Analysts estimate that since 1999, cumulative industrial action by ASUU and other unions has cost the system the equivalent of nearly five years of lost academic time, a disruption that has eroded confidence in the country’s higher education sector.

But stakeholders and government insiders argue that what differentiates the current process is the approach of Education Minister, Tunji Alausa, who has combined immediate remedial action with longer-term structural reforms.

Persecondnews recalls that the Tinubu administration earlier this year released N50 billion to settle the Earned Academic Allowances (EAA) owed to university lecturers and staff, a debt that had lingered for nearly two decades and repeatedly sparked strike actions.

The move, credited directly to Alausa’s intervention, was received across campuses as a restoration of trust and a demonstration that government could finally match promises with delivery.

Beyond arrears, Alausa has also launched the Diaspora BRIDGE Initiative, a digital platform designed to connect Nigerian professionals abroad with universities at home through mentorship, guest lectures, research collaboration, and curriculum support.

Policy voices, including Dr. Dakuku Peterside and Prof. Yemi Oke, have praised the platform as a deliberate and credible way to convert brain drain into brain circulation.

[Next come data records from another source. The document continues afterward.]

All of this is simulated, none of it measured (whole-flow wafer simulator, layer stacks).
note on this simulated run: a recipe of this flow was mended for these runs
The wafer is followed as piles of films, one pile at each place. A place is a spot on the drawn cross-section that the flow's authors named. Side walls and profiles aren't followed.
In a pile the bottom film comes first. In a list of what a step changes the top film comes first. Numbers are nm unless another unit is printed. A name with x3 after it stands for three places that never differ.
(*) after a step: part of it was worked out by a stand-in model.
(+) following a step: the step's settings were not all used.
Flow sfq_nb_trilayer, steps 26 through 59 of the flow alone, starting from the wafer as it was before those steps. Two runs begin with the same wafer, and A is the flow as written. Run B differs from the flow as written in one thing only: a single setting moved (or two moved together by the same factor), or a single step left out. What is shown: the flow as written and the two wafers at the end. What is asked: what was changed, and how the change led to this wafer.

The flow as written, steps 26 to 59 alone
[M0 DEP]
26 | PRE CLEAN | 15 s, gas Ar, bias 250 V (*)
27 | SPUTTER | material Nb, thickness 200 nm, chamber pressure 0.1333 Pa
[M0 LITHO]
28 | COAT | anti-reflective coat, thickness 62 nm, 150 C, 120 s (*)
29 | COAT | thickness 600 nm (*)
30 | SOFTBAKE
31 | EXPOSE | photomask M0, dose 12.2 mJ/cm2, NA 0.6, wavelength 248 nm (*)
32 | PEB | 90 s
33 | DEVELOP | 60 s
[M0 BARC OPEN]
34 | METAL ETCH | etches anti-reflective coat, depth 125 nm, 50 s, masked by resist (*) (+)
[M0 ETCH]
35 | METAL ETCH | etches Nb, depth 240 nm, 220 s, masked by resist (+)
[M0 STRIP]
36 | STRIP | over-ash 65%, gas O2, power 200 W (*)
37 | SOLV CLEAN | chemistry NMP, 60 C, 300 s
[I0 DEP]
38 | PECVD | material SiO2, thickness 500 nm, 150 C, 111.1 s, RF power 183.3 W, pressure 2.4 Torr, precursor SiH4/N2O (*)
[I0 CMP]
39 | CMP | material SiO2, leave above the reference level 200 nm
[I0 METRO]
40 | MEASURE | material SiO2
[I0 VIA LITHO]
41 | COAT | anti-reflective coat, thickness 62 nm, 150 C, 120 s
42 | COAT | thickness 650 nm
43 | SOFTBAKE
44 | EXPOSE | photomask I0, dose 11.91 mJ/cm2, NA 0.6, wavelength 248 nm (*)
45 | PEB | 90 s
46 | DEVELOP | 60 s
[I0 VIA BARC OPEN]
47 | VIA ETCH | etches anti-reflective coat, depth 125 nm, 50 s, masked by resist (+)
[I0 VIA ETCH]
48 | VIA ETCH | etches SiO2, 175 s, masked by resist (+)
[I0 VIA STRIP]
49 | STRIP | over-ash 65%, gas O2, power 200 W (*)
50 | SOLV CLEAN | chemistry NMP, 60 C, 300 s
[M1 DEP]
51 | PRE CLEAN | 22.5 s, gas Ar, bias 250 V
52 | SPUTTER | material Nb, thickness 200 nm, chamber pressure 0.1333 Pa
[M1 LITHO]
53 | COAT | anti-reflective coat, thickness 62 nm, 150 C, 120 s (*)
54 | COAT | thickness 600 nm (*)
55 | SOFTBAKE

Today’s meeting faces several immediate challenges.

According to sources within the education and labor ministries, the main goal is to reconcile the Yayale Ahmed draft (completed in December 2024) with the original 2009 text and subsequent reports, including the Nimi Briggs recommendations.

The meeting will also focus on outlining a phased financial plan that aligns with the national budget and creating a legally binding document for signing.